Marines to redeploy some troops in Anbar elsewhere in Iraq

North County Times:

The Marine Corps said Friday that it expects to shrink the size of its forces in the Anbar province, where 25,000 North County-based Marines and sailors have been stationed the last several years.

The reduction applies only to forces in Anbar and not to the number of Marines in Iraq as a whole, at least for now, a Marine Corps spokesman said.

"Until we're told otherwise, the Marine Corps will maintain its current deployed numbers," Maj. Jay Delarosa at the service's Pentagon headquarters said in response to questions from the North County Times.


Insurgent attacks in Anbar have declined in recent months because of increased tribal cooperation with U.S. forces. So the Marine Corps has been shifting its focus to other areas, such as the Diyala province northeast of Baghdad.

Until the recent successes in Anbar, which is west of Baghdad, the province was the most lethal region in Iraq. At least 1,257 U.S. troops have died there, including a majority of the 336 locally based troops who have been killed in the war.

Earlier this year, Lt. Gen. James Mattis, head of the I Marine Expeditionary Force based at Camp Pendleton and commander of Marine forces throughout the Middle East, said Marines would chase insurgents who have fled Anbar.

...

The Pentagon announced that an estimated 11,000 Camp Pendleton Marines and sailors from the I Marine Expeditionary Force's Headquarters Group and Regimental Combat Teams 1 and 5 will be heading to Iraq late this year and early next year.

When the units ship out, they'll be taking the Marine Corps' newest and most controversial aircraft with them, the tilt-rotor Osprey helicopter. They'll also be getting more v-hulled, mine-resistant vehicles.
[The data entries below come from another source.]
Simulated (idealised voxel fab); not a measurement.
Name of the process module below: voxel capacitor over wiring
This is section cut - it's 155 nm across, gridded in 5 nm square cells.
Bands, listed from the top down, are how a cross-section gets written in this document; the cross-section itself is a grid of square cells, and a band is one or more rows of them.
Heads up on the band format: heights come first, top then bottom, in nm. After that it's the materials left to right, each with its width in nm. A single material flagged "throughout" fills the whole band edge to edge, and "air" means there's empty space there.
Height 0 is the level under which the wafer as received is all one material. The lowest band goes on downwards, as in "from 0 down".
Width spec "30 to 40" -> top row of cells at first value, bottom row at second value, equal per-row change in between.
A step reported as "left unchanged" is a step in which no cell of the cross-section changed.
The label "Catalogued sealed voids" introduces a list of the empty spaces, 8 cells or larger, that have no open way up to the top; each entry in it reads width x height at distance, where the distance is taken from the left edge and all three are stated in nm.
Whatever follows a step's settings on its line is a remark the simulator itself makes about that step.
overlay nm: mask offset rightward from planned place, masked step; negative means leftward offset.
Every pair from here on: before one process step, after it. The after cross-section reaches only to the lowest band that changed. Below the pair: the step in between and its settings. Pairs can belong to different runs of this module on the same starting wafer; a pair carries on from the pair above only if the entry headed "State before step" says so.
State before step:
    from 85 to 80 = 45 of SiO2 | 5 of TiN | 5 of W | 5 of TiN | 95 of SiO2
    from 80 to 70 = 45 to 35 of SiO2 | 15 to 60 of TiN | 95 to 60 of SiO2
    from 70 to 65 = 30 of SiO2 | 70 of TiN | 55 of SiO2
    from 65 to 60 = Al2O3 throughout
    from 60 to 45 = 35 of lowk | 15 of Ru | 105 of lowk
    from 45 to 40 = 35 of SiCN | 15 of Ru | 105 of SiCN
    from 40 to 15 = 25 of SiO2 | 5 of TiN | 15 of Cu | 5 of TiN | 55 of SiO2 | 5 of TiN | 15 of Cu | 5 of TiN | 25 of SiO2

The on-ground commander of those troops will be Brig. Gen. John Kelly, who currently serves as legislative assistant to the commandant of the Marine Corps and has been nominated for promotion to major general.

Lt. Col. Christopher Hughes, spokesman for the I Marine Expeditionary Force, said Kelly's legislative work in recent months should serve him well as he undertakes his new assignment.

"He has a great relationship with Congress so that open line of communication should be very helpful," Hughes said Friday.

...
This sounds like a recognition of where the center of gravity of the war effort has moved. Indeed, the enemy's only hope for survival in Iraq is a Congressional ordered retreat.

The story really highlights the success of the Marine units in Anbar. They should be able to replicate their accomplishments elsewhere in Iraq as we deny the enemy access to the population and get the help of the population in destroying the enemy infrastructure in Iraq.

It looks like the Osprey will finally get a live fire drill. I have often thought it is needed most in Afghanistan because of the terrain and the disposition of forces.